This is what manufacturers optimize for. Getting great pictures for the 95%.

Who cares if the hairs on the dog are blurry when you zoom in so much you can't see the rest of the picture? Well, Pros who might want to crop the photo later. And for them, DSLRs will still exist.

3 comments

And that's why Apple and Samsung are still using 1/2.5 (5.8mm by 4.3mm) 12MP sensors, typical of generic point and shoot cameras. Compare to lower end 'prosumer' type fourthirds cams that use a 17mmx13mm sensor and 15-18MP. That's almost 9 times the area for 25-50% more pixels.
Except those few times when they e.g. want a new profile picture for their Facebook/Instagram, find that photo on which they look really good but are only part of the whole shot, try to crop it (e.g. with the cropping tool that's available on most social media platforms when uploading a profile picture) and then they discover the result is a blurry mess.

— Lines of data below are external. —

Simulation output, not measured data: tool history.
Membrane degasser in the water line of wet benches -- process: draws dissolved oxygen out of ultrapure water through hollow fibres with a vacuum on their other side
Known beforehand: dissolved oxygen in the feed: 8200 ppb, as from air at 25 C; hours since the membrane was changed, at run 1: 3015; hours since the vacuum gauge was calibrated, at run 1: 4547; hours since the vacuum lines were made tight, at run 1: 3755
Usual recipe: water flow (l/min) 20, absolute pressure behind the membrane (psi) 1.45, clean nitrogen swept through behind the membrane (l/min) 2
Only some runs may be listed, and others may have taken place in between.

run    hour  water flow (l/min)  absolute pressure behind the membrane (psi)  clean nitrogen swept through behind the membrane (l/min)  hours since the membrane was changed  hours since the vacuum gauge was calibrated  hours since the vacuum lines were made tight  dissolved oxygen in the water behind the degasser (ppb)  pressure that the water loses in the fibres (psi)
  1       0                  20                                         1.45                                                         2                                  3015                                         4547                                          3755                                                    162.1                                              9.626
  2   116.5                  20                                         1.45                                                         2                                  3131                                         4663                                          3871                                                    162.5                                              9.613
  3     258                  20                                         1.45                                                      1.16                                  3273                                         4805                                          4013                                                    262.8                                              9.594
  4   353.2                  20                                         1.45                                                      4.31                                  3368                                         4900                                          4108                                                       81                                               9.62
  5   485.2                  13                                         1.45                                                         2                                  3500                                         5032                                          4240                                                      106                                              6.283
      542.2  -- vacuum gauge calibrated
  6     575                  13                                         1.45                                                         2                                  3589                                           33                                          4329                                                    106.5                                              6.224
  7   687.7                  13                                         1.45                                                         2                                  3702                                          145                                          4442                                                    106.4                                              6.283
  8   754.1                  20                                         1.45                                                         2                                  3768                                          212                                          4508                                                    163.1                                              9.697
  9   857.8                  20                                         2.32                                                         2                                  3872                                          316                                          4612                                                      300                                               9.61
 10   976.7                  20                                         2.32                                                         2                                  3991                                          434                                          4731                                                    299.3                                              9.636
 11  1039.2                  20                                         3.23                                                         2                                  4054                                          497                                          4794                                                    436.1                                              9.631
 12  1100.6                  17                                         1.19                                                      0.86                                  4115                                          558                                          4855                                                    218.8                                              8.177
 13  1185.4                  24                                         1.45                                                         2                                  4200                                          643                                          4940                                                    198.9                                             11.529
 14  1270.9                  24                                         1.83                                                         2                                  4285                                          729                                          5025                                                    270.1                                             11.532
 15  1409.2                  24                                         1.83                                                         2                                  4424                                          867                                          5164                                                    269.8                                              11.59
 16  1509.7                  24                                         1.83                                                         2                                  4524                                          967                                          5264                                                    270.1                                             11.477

Or, they want to print the photos they made on their phones into a family album, and the result again comes back as blurry mess that looks nowhere near as nice as it did on the phone.

So I'd add: manufacturers optimize for great pictures for the 95% that look great when shot, not when later used.

That's what I thought, and indeed, the full res is useful when you want to post crop and to print them out.